Top Creditors File|New Plan for Tribune

     WILMINGTON, Del. (CN) – Two senior creditors of the Tribune Co. on Friday submitted an alternative plan of reorganization for the embattled media giant. Oaktree Capital Management and Angelo, Gordon & Co., once at odds with each other, have now forged a partnership and a plan for Tribune to exit bankruptcy proceedings.




     There are two main tenets to the plan: Tribune will be allowed to exit bankruptcy in short order, which will “maximize the value of the Estates for all creditors,” and certain claims related to the leveraged buyout will be transferred to a litigation trust for post-confirmation litigation. But only those claims that were found by independent examiner Ken Klee to have a 50 percent or better prospect of success will be allowed to proceed.
     The reorganization plan is conditioned upon failure of mediation proceedings that are to begin this week. Mediation will be presided over by U.S. Bankruptcy Judge Kevin Gross, who was appointed by Judge Kevin Carey in August, after the investigation by Klee revealed potential liabilities relating to Tribune’s 2007 leveraged buyout by billionaire Sam Zell.
     Prior to the senior creditors’ reorganization filing, the Tribune’s unsecured creditors committee — which includes JPMorgan Chase, Deutsche Bank Trust Company and the Washington-Baltimore Newspaper Guild — filed a motion seeking the right to sue Zell and others for the 2007 leveraged buyout.
     They seek derivative standing and authority to assert claims through an adversary proceeding against Tribune, but only if the scheduled mediation effort fails. The claims must get approval before a looming two-year deadline imposed by Tribune’s initial bankruptcy filing on Dec. 8, 2008.
     The Examiner Report issued in late July helped bolster the committee’s own fraud investigation into the leveraged buyout. The new claims include breach of fiduciary duty, aiding and abetting, professional malpractice and unjust enrichment.
     The committee wants to “remedy the wrongs committed by eight groups of defendants in connection with the [leveraged buyout] Transaction.” Those groups include Tribune and its subsidiaries’ boards of directors and officers who guaranteed certain indebtedness by the company during the transaction, several of Tribune’s largest shareholders, Sam Zell and his affiliated entities and Valuation Research Corp., which provided solvency opinions in connection with the buyout.

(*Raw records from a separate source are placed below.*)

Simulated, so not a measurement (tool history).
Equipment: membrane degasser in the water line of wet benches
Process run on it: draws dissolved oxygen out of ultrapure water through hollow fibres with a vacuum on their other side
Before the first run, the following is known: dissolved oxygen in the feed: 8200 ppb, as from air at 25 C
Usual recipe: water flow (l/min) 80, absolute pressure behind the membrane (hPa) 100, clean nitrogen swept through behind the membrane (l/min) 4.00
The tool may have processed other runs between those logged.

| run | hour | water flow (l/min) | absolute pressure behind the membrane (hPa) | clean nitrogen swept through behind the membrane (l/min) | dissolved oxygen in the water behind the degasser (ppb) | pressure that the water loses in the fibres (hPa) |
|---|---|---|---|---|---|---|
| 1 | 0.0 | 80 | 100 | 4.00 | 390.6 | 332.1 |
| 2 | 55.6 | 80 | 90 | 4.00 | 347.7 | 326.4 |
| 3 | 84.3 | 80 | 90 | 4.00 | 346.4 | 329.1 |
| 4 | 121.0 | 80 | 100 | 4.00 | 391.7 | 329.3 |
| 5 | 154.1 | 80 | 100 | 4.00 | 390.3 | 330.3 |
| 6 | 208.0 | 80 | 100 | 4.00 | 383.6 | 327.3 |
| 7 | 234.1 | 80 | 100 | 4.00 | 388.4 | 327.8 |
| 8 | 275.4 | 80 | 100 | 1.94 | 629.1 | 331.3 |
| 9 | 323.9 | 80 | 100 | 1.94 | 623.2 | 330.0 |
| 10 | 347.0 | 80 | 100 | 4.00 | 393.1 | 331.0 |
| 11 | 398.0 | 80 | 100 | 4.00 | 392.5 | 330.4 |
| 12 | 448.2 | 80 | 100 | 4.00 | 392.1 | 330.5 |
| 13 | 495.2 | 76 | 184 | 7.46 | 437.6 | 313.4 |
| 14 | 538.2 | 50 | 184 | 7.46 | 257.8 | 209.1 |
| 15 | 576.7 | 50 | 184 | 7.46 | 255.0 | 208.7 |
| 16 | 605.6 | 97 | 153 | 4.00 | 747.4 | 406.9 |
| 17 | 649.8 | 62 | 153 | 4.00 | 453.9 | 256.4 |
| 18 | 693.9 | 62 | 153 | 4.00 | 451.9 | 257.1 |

     The proposed complaint also cites shareholder transfers made within two years of the leveraged buyout transaction date. Additionally, the unsecured creditors seek to void cash bonuses, phantom stock awards and other non-salary payments and transfers received by the directors and officers of Tribune related to the buyout.
     The motion was filed by attorneys for Chadbourne & Parke LLP and Landis Rath & Cobb LLP.